ApplesandOranges posted:

Finished AA6-2 and this really feels like a case that should have been swapped with AA5-2.

It's a Trucy-focused case, which AA5 kinda needed since she was otherwise near invisible there. And it brings back Ema, who was in AA4 and is notably completely absent in AA5. Feels like 5-2 was just the 'Fullbright introduction case' to start building the rapport for him.

imo AA6-2 was the more fitting and true end to Trucy and Apollos arcs from AA4. What they actually did in AA4 was way more about Phoenix, but with Roger Retinz the Ratings Rajah, it sort of completes the Gramarye plot for me.

Silver Falcon
Dec 5, 2005

Two, three, four, five, six, seven, eight and barbecue your own drumsticks!

I finally picked up Tyrion Cuthbert: Attorney of the Arcane, cuz I'd been meaning to after seeing it talked up in this thread and it was on sale.

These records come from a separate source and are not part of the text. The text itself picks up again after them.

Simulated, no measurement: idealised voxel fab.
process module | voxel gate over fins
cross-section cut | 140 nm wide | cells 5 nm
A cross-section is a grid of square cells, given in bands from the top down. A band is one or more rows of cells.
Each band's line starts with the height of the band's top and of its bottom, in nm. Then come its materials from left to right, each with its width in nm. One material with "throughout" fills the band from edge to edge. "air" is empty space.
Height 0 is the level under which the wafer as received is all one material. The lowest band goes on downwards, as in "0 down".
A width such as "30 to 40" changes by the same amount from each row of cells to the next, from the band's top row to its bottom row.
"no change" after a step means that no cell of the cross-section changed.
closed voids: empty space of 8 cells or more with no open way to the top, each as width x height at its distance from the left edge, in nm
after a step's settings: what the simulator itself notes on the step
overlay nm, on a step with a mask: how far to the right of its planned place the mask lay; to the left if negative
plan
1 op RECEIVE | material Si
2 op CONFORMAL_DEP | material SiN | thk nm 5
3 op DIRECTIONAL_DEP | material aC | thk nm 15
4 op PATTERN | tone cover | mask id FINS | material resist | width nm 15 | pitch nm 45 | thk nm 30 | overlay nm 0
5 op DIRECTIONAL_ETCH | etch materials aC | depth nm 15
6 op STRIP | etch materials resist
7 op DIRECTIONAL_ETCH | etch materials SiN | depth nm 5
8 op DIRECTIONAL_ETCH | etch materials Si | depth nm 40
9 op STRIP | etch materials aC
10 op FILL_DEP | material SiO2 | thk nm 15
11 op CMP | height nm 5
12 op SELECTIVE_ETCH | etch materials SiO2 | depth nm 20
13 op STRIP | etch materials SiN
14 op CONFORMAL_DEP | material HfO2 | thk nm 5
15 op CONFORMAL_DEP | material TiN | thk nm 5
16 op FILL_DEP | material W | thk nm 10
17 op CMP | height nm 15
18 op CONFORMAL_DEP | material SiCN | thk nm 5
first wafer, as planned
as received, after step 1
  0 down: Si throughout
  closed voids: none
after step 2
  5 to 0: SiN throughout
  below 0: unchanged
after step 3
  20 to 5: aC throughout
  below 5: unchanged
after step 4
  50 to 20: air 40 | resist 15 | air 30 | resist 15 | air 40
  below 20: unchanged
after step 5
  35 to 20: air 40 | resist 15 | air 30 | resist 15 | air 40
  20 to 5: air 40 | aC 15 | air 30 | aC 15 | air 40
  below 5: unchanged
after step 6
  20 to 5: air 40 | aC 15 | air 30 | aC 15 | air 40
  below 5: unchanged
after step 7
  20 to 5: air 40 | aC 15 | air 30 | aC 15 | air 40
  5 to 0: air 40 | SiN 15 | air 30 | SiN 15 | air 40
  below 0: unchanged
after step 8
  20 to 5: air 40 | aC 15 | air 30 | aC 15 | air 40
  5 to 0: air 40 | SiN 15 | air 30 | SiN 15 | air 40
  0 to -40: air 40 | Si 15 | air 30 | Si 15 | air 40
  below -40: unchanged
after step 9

Oh my LORD I love it! I've only just finished the first case and I am thoroughly hooked. Yes it basically follows Phoenix Wright beat for beat, right down to the animations and music stingers being basically the same, but the magic aspect.

OH MY GOD the magic aspect. The spell cards you get could have been lifted straight out of D&D, and you point out inconsistencies with them by rules lawyering like a bunch of grognards at a tabletop game and I am SO loving CHARMED by it. :kimchi:

I didn't expect two interests of mine to intersect in quite this way but I am SO here for it.

And consensus was it gets even better as the game goes on? Oh dear time to STRAP IN, baby! We are in for a wild ride.

Nanomashoes
Aug 18, 2012

Sadly you stop counting grid squares after the first map. The later cases each have a focus on specific magic fuckery rather than whole spellbooks as well.

Silver Falcon
Dec 5, 2005

Two, three, four, five, six, seven, eight and barbecue your own drumsticks!

Ugh. K I know some people in this thread played Tyrion Cuthbert and I need a hint. I am having the usual Ace Attorney problem where I have a pretty good idea of what happened, but I need to follow the primrose path and point out what the game wants me to point out first. I think I might be a couple steps ahead here...

I am on the second case, second trial day. Cross-examination of the school janitor.

I have three statements I can get him to add to his testimony: lady knocked over a vase, lady shoved him out of the way, and lady yelled at him to "Be Quiet."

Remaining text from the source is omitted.